Moreover, in a move that left many in dismay, the Department of Justice filed a motion in Washington State federal court to dismiss an indictment against the child porn site.
According to a report in Wired:
It wasn't for lack of evidence; it was because the FBI didn't want to disclose details of a hacking tool to the defense as part of discovery. Evidence in United States v. Jay Michaud hinged at least in part on information federal investigators had gathered by exploiting a vulnerability in the Tor anonymity network.
"Because the government remains unwilling to disclose certain discovery related to the FBI’s deployment of a 'Network Investigative Technique' ('NIT') as part of its investigation into the Playpen child pornography site, the government has no choice but to seek dismissal of the indictment," federal prosecutor Annette Hayes wrote in the court filing on Friday.
The federal prosecutor pointed out that the DoJ's work to resist disclosing the NIT was part of "an effort to balance the many competing interests that are at play when sensitive law enforcement technology becomes the subject of a request for criminal discovery."
To make a long story short, the feds decided to let an alleged child pornographer go to keep secret, and illegal, the methods they use to catch criminals on the dark web.

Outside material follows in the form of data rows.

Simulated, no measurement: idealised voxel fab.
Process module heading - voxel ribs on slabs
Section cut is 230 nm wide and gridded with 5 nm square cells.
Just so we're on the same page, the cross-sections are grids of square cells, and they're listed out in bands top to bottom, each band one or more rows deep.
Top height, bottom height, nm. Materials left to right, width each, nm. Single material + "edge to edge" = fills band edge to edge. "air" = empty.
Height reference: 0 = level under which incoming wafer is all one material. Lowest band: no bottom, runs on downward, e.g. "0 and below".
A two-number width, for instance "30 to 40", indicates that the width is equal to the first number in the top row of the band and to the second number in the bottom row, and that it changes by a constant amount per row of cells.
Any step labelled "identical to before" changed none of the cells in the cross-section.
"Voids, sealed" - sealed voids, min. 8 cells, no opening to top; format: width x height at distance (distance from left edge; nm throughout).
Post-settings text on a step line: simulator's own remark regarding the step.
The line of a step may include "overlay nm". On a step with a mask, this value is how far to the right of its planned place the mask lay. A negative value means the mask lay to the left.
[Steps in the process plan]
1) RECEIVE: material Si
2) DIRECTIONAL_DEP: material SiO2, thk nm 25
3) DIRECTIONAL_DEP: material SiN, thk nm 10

In regard to the “Elysium” network, public prosecutor's office in Frankfurt said that the suspected operator of the site, a 39-year-old man from the central German state of Hesse, had already been arrested on June 12.
The suspected operator of the platform was arrested after his apartment was searched and the server seized, according to DW. Numerous other suspects have also been arrested, according to police officials.
German and Austrian police said they will hold a press conference on Friday to provide further details about the investigation.